By T’soloane Mohlomi
MASERU – The International Organisation for Migration Lesotho (IOM) together with relevant stakeholders recently converged to ratify Lesotho’s current Migration Profile Report.
This is Lesotho’s first United Nations IOM Report, dubbed at Strengthening Migration Data Collection and Analysis including undertaking Lesotho Migration Profile Phase II, the report aims to address Lesotho past, present and future migration issues, taking into consideration the mountain Kingdom’s ever-changing demographic patterns.
Migration profile Report is important to Lesotho as it aims to disseminate accurate data on the country’s current migration trend, which is essential to government when developing policies and other frameworks which authorities can draw reference from.
With the final Migration Profile Report still under deliberation and yet to be validated, in a nutshell and to provide a sneak peek on the framework; the Migration Profile Concept Report which was presented by consultant Dr Naomi Wekwete looks mainly at trends and characteristics consisting mainly of commodities such as stocks, flows, Migrant characteristics, overtime observations on changing trends in migration and Internal and international Migration.
Under Migration Governance the Concept Report addresses issues like policies, legislation, institutions and programmes. Migration Impact will address the labour market, the economy, education sector, the health sector and the environment, while International Cooperation focuses on technical assistance to governments and provide direct assistance to migrants.
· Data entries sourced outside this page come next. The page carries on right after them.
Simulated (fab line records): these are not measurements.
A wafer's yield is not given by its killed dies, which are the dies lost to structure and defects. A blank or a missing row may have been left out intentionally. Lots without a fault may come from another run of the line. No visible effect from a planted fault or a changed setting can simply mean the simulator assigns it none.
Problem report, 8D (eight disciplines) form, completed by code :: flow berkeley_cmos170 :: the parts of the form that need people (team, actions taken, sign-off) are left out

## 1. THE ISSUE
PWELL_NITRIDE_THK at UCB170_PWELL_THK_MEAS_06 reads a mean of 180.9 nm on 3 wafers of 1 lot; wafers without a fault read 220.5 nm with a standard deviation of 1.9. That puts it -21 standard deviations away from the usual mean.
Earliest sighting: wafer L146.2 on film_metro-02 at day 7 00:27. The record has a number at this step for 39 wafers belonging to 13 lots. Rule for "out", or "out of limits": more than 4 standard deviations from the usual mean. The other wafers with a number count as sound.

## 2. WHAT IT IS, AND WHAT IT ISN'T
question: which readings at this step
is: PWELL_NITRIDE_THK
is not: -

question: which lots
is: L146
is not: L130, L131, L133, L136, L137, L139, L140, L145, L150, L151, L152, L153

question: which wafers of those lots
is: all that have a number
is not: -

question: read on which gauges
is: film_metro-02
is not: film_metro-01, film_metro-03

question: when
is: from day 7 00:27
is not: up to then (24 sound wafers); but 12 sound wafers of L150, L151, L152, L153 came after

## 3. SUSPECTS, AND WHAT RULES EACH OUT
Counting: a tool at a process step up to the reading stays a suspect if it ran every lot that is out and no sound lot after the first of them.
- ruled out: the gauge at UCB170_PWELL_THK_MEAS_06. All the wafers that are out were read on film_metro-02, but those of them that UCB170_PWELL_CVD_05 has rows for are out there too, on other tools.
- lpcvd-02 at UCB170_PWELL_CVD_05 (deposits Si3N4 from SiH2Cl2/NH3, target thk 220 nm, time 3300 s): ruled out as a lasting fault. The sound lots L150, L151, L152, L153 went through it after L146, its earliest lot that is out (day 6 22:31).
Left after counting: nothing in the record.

Among other benefits to be provided by the report, is that it will also provide adequate data recollection tools, bring about capacity building tools for sustainability and periodic updates of migration profile report, provide a policy tool as well as a referencing tool for the support of mobility partnerships, monitoring and evaluation and impact of migration profile and policy implementation.
Overall benefits of the Migration Profile Report include offering a description of key migration trends, provide a framework for an analysis of the impact of migration on development, distribute to promoting effective migration management, review existing migration policies and governance frameworks, provide comparable migration data, review existing migration policies and governance frameworks.
It will also provide adaptable and easy to update migration data collection instruments, functional migration data management structures, strong data management coordination which are updated periodically.
Giving an overview of the predicted and unofficial Lesotho’s current Migration trend consultant Dr Naomi Wekwete said 43% of Lesotho’s households were living with at least one member of the family away from home. And most of the members living away are males. She said the Economy of Lesotho is probably dependent on remittance from other countries including neighbouring South Africa.
The number of migrant workers in South African mines was suspected to have declined since the late 1980’s and provided that African countries where most immigrants in Lesotho came from; South Africa and Zimbabwe.
“In Lesotho 43% of households have a member living away, and with most being males it lead us to a conclusion as to why most of the population in Lesotho were females. We have however backtracked on that as we have learnt that most countries there are more females than males.
“Lesotho’s economy like most Sub-Saharan countries is dependent on the migrant contributions, but the Gross Domestic Product (GDP) of Lesotho has since decreased starting in the late eighties, as the country endured a decline in people migrating to South Africa and as a result saw the GDP drop.